Kublai Khan sent an emissary to the Song offering them good terms if they submitted to Mongol rule. After the emissary was taken captive war broke out. For five years Kublai Khan's army besieged Xiangyang and Fancheng, two important Song cities on the Han River that guarded an important rice growing region in the Yangtze Basin. Using catapults capable of hurling 200-pound stones and a navy of Chinese- and Korean-built ships, the Mongols captured the two cities in 1273.
Hangzhzou was captured in 1276 by a Mongol army commanded by the Turkish general Bayan. In 1279, the last Song holdout were defeated. After capturing Hangzhou, Kublai Khan showed more restraint than other the Mongol leaders: the defeated Song army was not massacred; the city's inhabitants were not massacred; and the Song court was allowed to keep some of it wealth and privileges.
Kublai Khan in Beijing
Kublai Khan built a new capital in Daidu (Beijing). Construction began in 1267 next to the old Jin capital of Zhongdu (both cities today are within Beijing's city limits). The massive capital was surrounded by an 18 mile wall. Kublai Khan lived in a huge palace located near present-day Beihai Park with apartments for his huge family and a banquet hall able accommodate 6,000 people. Inspired by Persian astronomers Kublai Khan built an observatory in Daidu with a sphere that measured angles between celestial objects.
Describing 13th century Beijing, Marco Polo wrote: "The new city is a form perfectly square...each of its sides being six miles. It is enclosed with walls of earth...the wall of the city has twelve gates. The multitude of inhabitants, and the number of houses in the city of Kanbalu, as also in the suburbs outside the city, of which there are twelve, corresponding to the twelve gates, is greater than the mind can comprehend...
"Within these walls...stands the palace of the Great Khan, the most extensive that has ever been known. The sides of the great halls are adorned with dragons in carved wood and gold, figures of warriors, of birds and of beasts. On each of the sides of the palace are grand flights of marble steps." On the Mongol New Year, "great numbers of beautiful white horses are presented to the Great Khan...all his elephants, amounting to five thousand, are exhibited in the procession, covered with housing of cloth, richly worked with gold and silk."
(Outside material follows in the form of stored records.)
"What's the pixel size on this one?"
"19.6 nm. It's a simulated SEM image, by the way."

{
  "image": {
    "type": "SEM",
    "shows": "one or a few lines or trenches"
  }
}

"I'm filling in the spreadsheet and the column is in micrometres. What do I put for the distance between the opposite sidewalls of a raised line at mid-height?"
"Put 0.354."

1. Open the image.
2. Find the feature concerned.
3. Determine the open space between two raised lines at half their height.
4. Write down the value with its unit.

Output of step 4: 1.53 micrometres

Marco Polo described glazed roof tiles of "red and green and blue and yellow” in Daidu that “are bright like crystal, so that they shine very far." He said that he could estimate the city's population, based on the number of prostitutes—20,000—and said coal was so plentiful that people could take three hot baths a week.
Yuan Dynasty Rule
“Although the Mongols sought to govern China through traditional institutions, using Chinese (Han) bureaucrats, they were not up to the task. The Han were discriminated against socially and politically. All important central and regional posts were monopolized by Mongols, who also preferred employing non-Chinese from other parts of the Mongol domain--Central Asia, the Middle East, and even Europe--in those positions for which no Mongol could be found. Chinese were more often employed in non-Chinese regions of the empire. [Source: The Library of Congress]
Lamaism (Tibetan Buddhism) flourished, although native Taoism endured Mongol persecutions. Confucian governmental practices and examinations based on the Classics, which had fallen into disuse in north China during the period of disunity, were reinstated by the Mongols in the hope of maintaining order over Han society.
“The Mongols undertook extensive public works. Road and water communications were reorganized and improved. To provide against possible famines, granaries were ordered built throughout the empire. The city of Beijing was rebuilt with new palace grounds that included artificial lakes, hills and mountains, and parks. [Ibid]
Achievements of the Yuan Dynasty
Even though ordinary Chinese had little affection for him, Kublai Khan united China for the first time in 370 years and was a great supporter of Chinese culture. He put 3 million people to work extending the Grand Canal 135 miles to north so that rice could be transported from the fertile Yangtze Valley to Beijing. He also developed a fast, efficient, pony-express-like postal system that utilized thousands of horses; built roads between Beijing and the far reaches of the empire; reformed the Chinese bureaucracy; encouraged the arts and sciences; developed a famine relief program; and developed the world’s first extensively-used paper currency system.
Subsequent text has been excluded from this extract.